He vowed to fight any attempt to build the railroad. An attempt to reach the Seven County Infrastructure Coalition, which is spearheading the project, was unsuccessful Wednesday evening.
In the August ruling, the Washington, D.C.-based appeals court decided that a 2021 environmental impact statement and opinion from the federal Surface Transportation Board were rushed and violated federal laws. It sided with environmental groups and Colorado’s Eagle County, which had sued to challenge the approval.
The court said the board had engaged in only a “paltry discussion” of the environmental impact the project could have on the communities and species who would live along the line — as well as the “downline” communities who live along railroads where oil trains would travel.
“The limited weighing of the other environmental policies the board did undertake fails to demonstrate any serious grappling with the significant potential for environmental harm stemming from the project,” the ruling stated.
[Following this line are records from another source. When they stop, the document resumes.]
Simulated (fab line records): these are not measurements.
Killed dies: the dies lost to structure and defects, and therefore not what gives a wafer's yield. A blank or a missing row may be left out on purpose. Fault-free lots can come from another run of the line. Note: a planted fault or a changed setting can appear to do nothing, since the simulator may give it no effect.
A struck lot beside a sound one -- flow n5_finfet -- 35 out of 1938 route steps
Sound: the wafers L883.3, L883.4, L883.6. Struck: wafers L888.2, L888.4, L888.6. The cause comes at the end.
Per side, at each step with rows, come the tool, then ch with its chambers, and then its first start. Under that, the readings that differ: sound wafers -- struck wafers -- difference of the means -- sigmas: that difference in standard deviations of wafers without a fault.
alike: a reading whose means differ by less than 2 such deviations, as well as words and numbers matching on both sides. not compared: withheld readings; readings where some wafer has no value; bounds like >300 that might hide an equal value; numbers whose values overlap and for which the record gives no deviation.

The Forest Service’s decision Wednesday to withdraw its approval was based on the appeals court ruling, but Ashley National Forest Supervisor Susan Eickhoff said the agency could issue a new decision if deficiencies in the environmental impact statement are addressed.
If approved, the railroad would let producers, currently limited to tanker trucks, ship an additional 350,000 barrels of crude oil daily on trains extending for up to 2 miles (3.2 kilometers).